What do these two have in common? Both are the richly imagined protagonists of novels by Irish writer Colm Toibin, who is blessed with what Willa Cather termed "the gift of sympathy."
In his novel based on the life of Henry James, aptly titled The Master, Toibin tunnels so deeply into the mind of his fictional Henry James that I felt as though, yes, this is exactly what James must have felt, though rationally, of course, I recognize that it's ultimately a fictional rendering of James.
Toibin is no less insightful in his latest novel, Brooklyn, which won the Costa Book Award and which is the selection of the Thursday evening book group on October 14th at 7:30. (You can register and pick up a copy of the book at the 3rd floor Readers' Services desk.) Especially impressive is Toibin's ability to view the world through the eyes of his young heroine; not every author can write convincingly from the point of view of the opposite sex. Willa Cather and Gustave Flaubert, in My Antonia and Madame Bovary, respectively, are two who excelled at this. Into which company I'd add Colm Toibin.

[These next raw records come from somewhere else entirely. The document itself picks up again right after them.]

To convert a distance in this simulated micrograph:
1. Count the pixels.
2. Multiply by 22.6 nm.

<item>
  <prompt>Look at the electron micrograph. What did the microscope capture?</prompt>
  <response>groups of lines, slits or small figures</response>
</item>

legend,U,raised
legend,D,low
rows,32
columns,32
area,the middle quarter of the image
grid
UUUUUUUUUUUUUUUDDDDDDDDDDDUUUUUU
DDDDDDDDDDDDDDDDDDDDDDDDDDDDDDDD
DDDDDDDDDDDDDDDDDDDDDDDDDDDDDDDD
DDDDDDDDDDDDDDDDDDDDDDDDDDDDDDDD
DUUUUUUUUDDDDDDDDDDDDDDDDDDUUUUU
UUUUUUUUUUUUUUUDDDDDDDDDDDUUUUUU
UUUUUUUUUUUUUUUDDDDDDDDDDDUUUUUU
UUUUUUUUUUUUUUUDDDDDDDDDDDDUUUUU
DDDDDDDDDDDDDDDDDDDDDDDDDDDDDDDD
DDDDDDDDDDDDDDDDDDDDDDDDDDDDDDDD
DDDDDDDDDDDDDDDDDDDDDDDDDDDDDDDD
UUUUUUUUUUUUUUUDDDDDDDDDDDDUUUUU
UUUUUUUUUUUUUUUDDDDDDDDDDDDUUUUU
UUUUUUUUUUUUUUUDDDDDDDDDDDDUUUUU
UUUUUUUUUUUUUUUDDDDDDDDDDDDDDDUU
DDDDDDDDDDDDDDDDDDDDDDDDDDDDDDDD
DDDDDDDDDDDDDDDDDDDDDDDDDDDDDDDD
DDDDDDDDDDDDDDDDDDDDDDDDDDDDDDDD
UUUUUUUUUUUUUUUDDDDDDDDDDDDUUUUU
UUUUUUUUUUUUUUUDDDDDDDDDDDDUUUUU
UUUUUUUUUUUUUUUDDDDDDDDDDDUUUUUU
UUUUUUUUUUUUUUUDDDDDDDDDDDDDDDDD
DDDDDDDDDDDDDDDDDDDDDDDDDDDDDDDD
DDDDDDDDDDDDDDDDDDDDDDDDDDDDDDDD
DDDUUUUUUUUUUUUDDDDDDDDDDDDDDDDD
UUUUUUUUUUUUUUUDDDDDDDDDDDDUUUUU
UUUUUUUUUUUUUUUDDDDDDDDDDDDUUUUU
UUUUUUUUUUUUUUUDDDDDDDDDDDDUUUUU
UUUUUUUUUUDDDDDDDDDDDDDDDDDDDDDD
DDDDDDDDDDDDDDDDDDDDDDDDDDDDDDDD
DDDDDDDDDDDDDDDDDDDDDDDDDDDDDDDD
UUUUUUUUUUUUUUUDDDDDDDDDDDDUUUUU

Here's a passage about the heroine of Brooklyn, Eilis: "She found herself thanking him in a tone that Rose might have used, a tone warm and private but also slightly distant though not shy either, a tone used by a woman in full possession of herself. It was something she could not have done in the town or in a place where any of her family or friends might have seen her."
What author has impressed you with his or her ability to write convincingly from the perspective of the opposite sex?
2 comments:
Nobody tells a geisha's story like Mr. Arthur Golden.
Thackeray wrote Becky Sharp, one of my favorite female characters.